The country’s average birth rate is the lowest in Latin America. Low pay and a struggling economy help keep the rate depressed, and with Cuba’s free education system, many women are putting their careers first.
In some ways, this is a sign of Cuba’s success.
“There are an increasing number of women going to university, and a majority of technical and professional jobs are filled by women,” Sonia Catasus, a demographics professor at the University of Havana said. “At the same time, we see our population aging. Our health service allows a better quality of life and a higher life expectancy.”
Cuba already offers some of the best child care support in the region, with benefits including low cost nurseries and one year’s maternity or paternity leave. But with the birth rate still low, the government is trying new ways to encourage motherhood.
Women working in the private sector will have their taxes cut in half if they have a second child, and if mothers don’t take their full year’s maternity leave, the state will now pay working grandparents to take leave instead.
Working mother Sandra Guerreiro welcomes the news, but remains undecided.

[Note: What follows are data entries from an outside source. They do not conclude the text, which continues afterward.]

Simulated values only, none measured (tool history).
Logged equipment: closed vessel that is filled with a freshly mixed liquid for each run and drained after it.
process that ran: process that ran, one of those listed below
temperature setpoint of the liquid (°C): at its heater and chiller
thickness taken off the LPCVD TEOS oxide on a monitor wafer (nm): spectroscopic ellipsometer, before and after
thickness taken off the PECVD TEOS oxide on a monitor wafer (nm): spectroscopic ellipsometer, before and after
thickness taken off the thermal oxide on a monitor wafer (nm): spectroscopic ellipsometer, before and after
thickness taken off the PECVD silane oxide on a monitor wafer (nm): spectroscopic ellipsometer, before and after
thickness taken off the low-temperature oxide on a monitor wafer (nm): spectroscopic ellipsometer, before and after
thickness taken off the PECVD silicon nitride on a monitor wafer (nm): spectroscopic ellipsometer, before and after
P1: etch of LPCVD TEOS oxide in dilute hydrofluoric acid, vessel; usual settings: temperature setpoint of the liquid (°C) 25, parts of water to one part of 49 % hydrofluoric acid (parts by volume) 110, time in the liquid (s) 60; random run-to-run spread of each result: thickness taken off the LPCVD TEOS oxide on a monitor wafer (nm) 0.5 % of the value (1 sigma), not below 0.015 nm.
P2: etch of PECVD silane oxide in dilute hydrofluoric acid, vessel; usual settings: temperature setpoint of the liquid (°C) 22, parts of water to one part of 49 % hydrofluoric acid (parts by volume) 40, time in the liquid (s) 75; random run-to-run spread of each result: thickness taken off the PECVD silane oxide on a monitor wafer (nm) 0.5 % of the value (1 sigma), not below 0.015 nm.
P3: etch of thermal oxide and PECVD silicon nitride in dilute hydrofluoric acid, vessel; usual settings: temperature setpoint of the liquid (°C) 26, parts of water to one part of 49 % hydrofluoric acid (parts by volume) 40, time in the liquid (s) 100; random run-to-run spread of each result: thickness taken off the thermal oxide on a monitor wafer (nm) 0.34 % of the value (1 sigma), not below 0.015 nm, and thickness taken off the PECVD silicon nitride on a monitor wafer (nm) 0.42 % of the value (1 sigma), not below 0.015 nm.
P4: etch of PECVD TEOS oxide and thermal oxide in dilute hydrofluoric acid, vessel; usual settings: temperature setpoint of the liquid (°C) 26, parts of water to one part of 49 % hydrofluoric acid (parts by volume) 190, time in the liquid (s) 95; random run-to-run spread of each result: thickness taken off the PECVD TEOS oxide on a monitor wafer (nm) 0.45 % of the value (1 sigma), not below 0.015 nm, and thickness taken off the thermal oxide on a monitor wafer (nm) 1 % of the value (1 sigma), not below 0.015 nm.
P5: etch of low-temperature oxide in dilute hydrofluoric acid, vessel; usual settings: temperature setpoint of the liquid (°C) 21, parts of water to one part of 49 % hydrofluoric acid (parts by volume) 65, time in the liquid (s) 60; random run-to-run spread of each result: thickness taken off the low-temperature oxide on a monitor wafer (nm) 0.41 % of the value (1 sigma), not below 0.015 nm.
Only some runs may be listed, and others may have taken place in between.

“The economy does not allow more. Everything is expensive: from imported diapers to children’s clothes. There are so many things, and I’m a single mother. It’s not easy,” she remarked.
Cuba is not alone in figuring out how to best address an aging population. Over the next 30 years, the U.N. expects the world’s population of seniors to double from its 2015 level. Economists call this a “demographic time bomb” that threatens to transform the global economy.